For a long time I have been interested in the terra cotta plaques on Intermediate School 234 in Tribeca, that depict scnes of a long-gone Manhattan era including the old Washington Market. IS234 was built on Greenwich Street between Chambers and Warren in 1988.
The Washington Market district occupied several blocks in the area from the late 1770s through the 1960s, when the market was condemned to make room for the World Trade Center. The old Washington Market building stood on Washington Street between Fulton and Vesey until 1956. The market sold food from the world over and gave rise to separate districts handling butter, eggs and other commodities.
The old Washington Market district stood barren and empty for much of the 1970s (the Independence Plaza housing project built on some of its old acreage beginning in 1973) and as late as 1980, there were still empty blocks.
The plaque here shows St. John’s Chapel, which stood on the east side of Varick Street between Beach Street (now Ericsson Place) and Laight Street. The church, an uptown chapel of Trinity Church, was designed by John McComb Jr. and constructed in 1803. There was an addition deigned by Richard Upjohn in 1857. Originally it was set amidst New York City’s toniest neighborhoods, but when Trinity Church sold the St. John’s Park, located across Varick Street, to the Hudson River Railroad for a downtown freight terminal in 1867 (the original southern end of what is now the High Line) the character of the neighborhood changed and Tribeca went “downhill” for over 100 years and was home to warehousing and light manufacturing before its late 20th Century gentrification.

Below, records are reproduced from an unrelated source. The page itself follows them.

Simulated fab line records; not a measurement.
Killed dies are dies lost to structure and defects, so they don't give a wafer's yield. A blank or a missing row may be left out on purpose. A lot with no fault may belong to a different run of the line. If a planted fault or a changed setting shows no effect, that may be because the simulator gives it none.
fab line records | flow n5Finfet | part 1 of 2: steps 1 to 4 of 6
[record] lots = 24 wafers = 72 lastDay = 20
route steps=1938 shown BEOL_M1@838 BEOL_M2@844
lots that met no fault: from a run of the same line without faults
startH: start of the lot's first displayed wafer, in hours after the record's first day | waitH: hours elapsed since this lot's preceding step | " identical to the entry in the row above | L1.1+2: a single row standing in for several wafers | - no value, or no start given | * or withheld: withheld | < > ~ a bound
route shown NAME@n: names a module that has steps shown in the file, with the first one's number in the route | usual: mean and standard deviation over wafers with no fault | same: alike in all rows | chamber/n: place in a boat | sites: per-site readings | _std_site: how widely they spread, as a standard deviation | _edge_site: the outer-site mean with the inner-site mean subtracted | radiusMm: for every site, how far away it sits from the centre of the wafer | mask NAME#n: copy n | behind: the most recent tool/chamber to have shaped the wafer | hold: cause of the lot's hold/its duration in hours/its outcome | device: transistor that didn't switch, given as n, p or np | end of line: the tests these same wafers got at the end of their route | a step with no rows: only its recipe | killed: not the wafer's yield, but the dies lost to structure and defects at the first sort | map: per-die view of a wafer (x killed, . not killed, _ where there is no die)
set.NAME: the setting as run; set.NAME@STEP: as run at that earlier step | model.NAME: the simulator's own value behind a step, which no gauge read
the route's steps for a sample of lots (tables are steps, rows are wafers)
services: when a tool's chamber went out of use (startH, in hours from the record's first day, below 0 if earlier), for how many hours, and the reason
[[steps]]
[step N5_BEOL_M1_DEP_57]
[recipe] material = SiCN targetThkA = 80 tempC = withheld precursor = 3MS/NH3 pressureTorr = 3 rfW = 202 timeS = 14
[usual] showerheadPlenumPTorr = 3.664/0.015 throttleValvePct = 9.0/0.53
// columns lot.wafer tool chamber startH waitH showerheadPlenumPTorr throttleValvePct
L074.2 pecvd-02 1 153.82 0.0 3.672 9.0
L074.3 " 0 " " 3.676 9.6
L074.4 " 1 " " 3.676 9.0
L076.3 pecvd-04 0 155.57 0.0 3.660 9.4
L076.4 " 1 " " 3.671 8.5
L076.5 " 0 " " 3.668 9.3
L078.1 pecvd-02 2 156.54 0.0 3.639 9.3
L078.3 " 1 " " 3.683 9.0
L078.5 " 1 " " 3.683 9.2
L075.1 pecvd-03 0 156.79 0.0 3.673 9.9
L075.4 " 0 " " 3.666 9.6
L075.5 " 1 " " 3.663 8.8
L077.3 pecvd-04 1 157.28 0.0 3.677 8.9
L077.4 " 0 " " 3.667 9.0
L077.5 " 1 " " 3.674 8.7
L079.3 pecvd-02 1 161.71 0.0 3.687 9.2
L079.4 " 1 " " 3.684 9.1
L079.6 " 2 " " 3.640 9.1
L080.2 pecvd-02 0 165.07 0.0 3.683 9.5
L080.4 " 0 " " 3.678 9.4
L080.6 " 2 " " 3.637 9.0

When Varick Street was widened to make way for the new IRT subway in 1918, St. John’s Chapel was torn down. The railroad terminal itself succumbed in favor of approach roads for the Holland Tunnel in 1927. The chapel is remembered by this plaque at IS 234; the mosaic panels in the Canal Street IRT station at Varick, opened in 1918, the year the chapel was razed; and by St. John’s Lane, which had run along the rear of the chapel.